New World Symphony, new world art – Knight Foundation
Arts

New World Symphony, new world art

New World Symphony with video from Tal Rosner; photo credit Rui Dias-Aidos.

In its glamorous new digs in the New World Center, the New World Symphony has decided this year to actively use those beautiful screens that frame that lovely stage with some commissioned video programs from international video artists. It’s a great statement for this young orchestra moving forward – NWS has always had an air of excitement around them, and this inclusion adds another hip element.

The first installment at the season opening on Oct. 5 came from Israeli filmmaker Tal Rosner, who made video to accompany Benjamin Britten’s “Four Seasons,” which ended up being videos of images of the four cities whose orchestras commissioned this work – Miami, Philadelphia, San Francisco and Los Angeles – displayed on the large screens above the stage.

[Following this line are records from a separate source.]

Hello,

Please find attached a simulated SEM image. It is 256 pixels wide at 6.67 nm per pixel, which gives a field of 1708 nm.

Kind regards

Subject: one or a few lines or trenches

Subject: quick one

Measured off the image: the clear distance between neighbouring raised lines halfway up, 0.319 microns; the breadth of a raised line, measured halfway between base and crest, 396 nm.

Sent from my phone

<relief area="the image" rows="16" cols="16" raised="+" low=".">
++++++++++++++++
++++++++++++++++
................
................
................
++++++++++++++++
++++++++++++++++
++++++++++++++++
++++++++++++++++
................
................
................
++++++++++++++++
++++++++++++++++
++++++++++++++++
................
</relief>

The second video-commissioned piece premiered on Oct. 17, from Netia Jones, to accompany the sprightly 1973 composition “Inverno in-ver” from Niccolo Castiglioni. It was lovely and evocative, not something that tried to mimic the music but complement it, which is exactly what should have happened.

Jones is a British filmmaker/director/designer maybe most famous for making the video backdrop to the operatic version of Maurice Sendak’s “Where the Wild Things Are,” and is working now on a film for the Los Angeles Philharmonic’s 10th year-celebration for their Walt Disney Concert Hall, designer by Frank Gehry. He also, of course, designed Miami’s New World Center.

The overhead screens were in fact sparsely used during “Inverno.” Smaller screens, in rectangular and triangular irregular sizes set right behind the orchestra, were the focus of the projections. Jones created soft, beautiful – and cold – images of frozen tree branches, snow flakes, snow-covered woods, jewel-like scenes of forests blanketed in white and ice-silver. There was very little spectrum of color, like is so often the case when a snow-storm demands that a world turns almost two-toned – the blinding white on one end, the other colors that manage to make it through on the other almost singularly muffled and dark.

But the music and the imagery were never somber. There was anticipation, like when one first walks out into a snow-canapéd land. Electric, and it twinkled. To works that were titled  “The Flowers of Ice” and “The Frozen Lake,” Jones made flowing imagery that never bordered on what could be fateful for such an endeavor, that is trying to “animate” a symphony. As the orchestra produced sounds that chimed, chirped and sounded crisp (directed by Michael Tilson Thomas), the visuals on the screens placed right behind them seemed to simply follow – these woods were lovely, dark and deep, but not too intrusive.